The <dynamicsources> element supports only one type of nested element: the <create> element. Each <create> element is really a <terp.echo> task. You can optionally specify a file attribute to set the filename to which the dynamic content is written. When you don't specify a filename, a uniquely named file is created in the compiler invocation's tempDir. Please be aware that a file created in such a way cannot be cleaned up by invoking the compiler task a second time, this time with the cleanup flag set to true. The reason for this limitation is that the filename is totally random and cannot be reproduced in the second compiler task run.

An example element might look like this:

<dynamicsources>
    <create file="moduleQuery.cpp">
extern "C" EXPORT int getMajorVersion() {
    return ${version.major};
}

extern "C" EXPORT int getMinorVersion() {
    return ${version.minor};
}

extern "C" EXPORT const char * getVersionString() {
    return "${version}";
}
</create>
    <create file="dynamic1.cpp" template="dynamic.tpl"/>
</dynamicsources>

You can have a (theoretically) unlimited number of <create> elements. The second element in the example above demonstrates how you can use template files to uncouple the C/C++ source code from the build script.

<exceptions>

In addition to if and unless, this element has two optional attributes: value and synchronous. The value attribute is interpreted as a boolean terp expression that decides whether exception support should be generated or not. Not all compilers provide switches for enabling and disabling exceptions. In such cases, the setting might translate to a no-op. A default value of true is assumed. The optional synchronous attribute is only evaluated for Microsoft and Intel compilers on Windows. If true, synchronous exceptions handling is used (/EHsc), if false (default), asynchronous exception handling is used (/EHa).

You usually don't need to set this option unless you wish to disable exception handling or gain control over the type of exception handling on Windows.

<include>

In addition to if and unless, this element has just one attribute: path. The path attribute is interpreted as an ANT path that specifies the pre-processor search path for include files. Alternatively, you can specify the path via a nested <path> element. The following examples illustrate both approaches.

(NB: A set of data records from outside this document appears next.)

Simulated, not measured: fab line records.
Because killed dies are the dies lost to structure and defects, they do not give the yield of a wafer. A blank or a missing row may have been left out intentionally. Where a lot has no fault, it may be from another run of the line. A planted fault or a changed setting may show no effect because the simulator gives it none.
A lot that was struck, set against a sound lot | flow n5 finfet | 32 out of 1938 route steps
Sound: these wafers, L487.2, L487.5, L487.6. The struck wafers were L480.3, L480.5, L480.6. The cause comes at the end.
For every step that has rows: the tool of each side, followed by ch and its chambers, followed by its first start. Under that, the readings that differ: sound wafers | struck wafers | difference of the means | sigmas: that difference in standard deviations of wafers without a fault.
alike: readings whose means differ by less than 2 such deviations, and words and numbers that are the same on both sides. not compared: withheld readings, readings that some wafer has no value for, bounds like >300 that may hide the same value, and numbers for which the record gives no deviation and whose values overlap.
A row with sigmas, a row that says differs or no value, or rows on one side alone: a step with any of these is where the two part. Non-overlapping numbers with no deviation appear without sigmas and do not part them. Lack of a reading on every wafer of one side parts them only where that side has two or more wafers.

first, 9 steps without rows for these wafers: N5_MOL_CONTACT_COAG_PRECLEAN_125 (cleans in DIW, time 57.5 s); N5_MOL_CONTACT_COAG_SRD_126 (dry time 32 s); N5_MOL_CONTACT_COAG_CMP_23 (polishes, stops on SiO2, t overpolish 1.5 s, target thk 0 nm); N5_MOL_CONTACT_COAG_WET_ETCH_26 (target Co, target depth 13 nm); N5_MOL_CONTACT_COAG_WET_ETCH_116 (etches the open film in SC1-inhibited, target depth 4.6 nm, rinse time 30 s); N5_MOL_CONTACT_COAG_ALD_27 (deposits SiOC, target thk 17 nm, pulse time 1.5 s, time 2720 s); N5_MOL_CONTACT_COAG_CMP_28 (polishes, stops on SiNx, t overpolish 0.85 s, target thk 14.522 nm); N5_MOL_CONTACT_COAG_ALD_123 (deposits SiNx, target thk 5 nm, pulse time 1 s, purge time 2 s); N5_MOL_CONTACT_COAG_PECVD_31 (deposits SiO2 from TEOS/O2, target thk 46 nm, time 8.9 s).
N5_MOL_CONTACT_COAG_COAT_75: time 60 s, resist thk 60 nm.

<include path="${basedir}/include;${basedir}/other/include" />
<include>
    <path refid="include.path" />
</include>

<libpath>

In addition to if and unless, this element has just one attribute: path. The path attribute is interpreted as an ANT path that specifies the pre-processor search path for include files. Alternatively, you can specify the path via a nested <path> element. The following examples illustrate both approaches.

<libpath path="${basedir}/lib;${basedir}/other/lib" />
<libpath>
    <path refid="library.path" />
</libpath>

<library>

In addition to if and unless, this element supports several other attributes. The names attribute is the most important one and allows you to specify a comma-, semicolon-, or space-separated list of library names that you want to link with. You only specify the basename of the library, no name prefixes like lib or suffixes like .so. The other two attributes, static and dynamic, are optional and allow you to specify whether you wish to link statically or dynamically. They are only relevant to builds on platforms that make such a distinction in their linker/loaders (Unix, Linux, etc.)

The following example demonstrates how you can specify libraries in a platform- and compiler-independent fashion.

<libpath path="${targetDir}/${compiler.code}.${compiler.version}/${proc.arch}/lib" />
<library names="pthreads,dl" if="os.family!='windows'" />
<library names="user32,conio,system" if="os.family=='windows'" />

<manifest>

No doc available yet.

<multithreaded>

In addition to if and unless, this element has just one optional attribute: value. The value attribute is interpreted as a boolean terp expression that decides whether an application is built for multithreading or not. Not all compilers provide switches for enabling and disabling exceptions. In such cases, the setting might translate to a no-op. A default value of true is assumed.

When enabled, the following settings are applied:

  • Sun Workshop, HP ANSI C++ compiler: -mt in compile and link phase.
  • all compilers except Microsoft compiler: -D_REENTRANT in compiler phase.
  • Microsoft C++ compilers: the setting is taken into account in determining the C++ runtime library that should be used.

<objects>

In addition to if and unless, this element supports all attributes and nested elements of an ANT FileSet. This element allows you to add object files to the link phase of the compiler invocation. Supposedly, the object files stem from a prior compiler invocation.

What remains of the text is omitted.